2. Immediate Gratification Still Helps: I learned that Logan's toys still need to be restricted somewhat. The quarters chart is working to improve his behavior and allows him to work towards future gratification. (I'm going to challenge him to save up for the Nintendo DS $130) However, he still needs more immediate incentives so I have decided to take a few favorite things and make him earn it everyday. It's more work for me but hopefully it will inspire him to work harder in following the rules and therefore will be easier on me.
3. I Have to Clean Up My Act: Vacation was my time to realize just how disorganized I was. Since Logan didn't have school, I took it as an opportunity to make lots of different appointments thus changing the routine. Of course, I would end up double-booking appointments or spend time searching for things that I should have just put in the right place. I miss the blackberry that I had when I was working. I wonder if getting one would solve my problems. I still like writing to-do lists on paper too. Either way, I must do something, I am getting really upset with myself. When I was working, I was very well organized. I guess I'm still not used to my life as a mom of ADHDers. When will I ever feel like I have some semblance of control?

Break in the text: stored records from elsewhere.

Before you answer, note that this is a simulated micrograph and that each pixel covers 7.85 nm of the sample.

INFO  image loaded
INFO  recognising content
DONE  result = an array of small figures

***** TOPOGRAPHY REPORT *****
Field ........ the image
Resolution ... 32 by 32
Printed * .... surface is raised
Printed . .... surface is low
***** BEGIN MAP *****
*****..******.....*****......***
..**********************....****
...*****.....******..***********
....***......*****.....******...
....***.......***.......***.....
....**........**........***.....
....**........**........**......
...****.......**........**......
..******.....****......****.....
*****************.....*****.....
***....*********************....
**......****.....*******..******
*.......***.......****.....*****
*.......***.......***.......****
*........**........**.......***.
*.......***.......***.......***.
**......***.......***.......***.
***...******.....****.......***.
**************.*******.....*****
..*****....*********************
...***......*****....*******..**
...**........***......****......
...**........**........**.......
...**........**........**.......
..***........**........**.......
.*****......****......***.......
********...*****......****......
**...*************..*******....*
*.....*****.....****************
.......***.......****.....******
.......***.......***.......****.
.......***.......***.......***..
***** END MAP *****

4. Be Calm and Break Some Rules: I also decided that since it was a "vacation," I would do things like neglect making sure they ate all their vegetables, giving them extra cookies, and washing dishes only once a day. This freed me from some stress and helped me work toward my goal of "Can Mom Be Calm." It also allowed me to focus on my number one issue- clutter. I decided to go on a cleaning rampage and even joined flylady.net, something I learned about from one of my yahoogroups. I also got off my duff and finally rewrote Logan's rules chart. This one has color and better pictures. Hopefully it will be more effective too. I also hope Logan doesn't notice that I only drew four toes on each foot in the No-Running-Rule. I don't know what is wrong with me. Four toes? What does this say about me? It has to be a disorder of some kind.
(picture: last lesson learned: Don't sweat the small stuff, even if it costs hundreds of dollars. I promised myself not to get mad. I still don't know which one of my little monsters broke them. I dont' even care. I have another pair and I only need one pair to see.)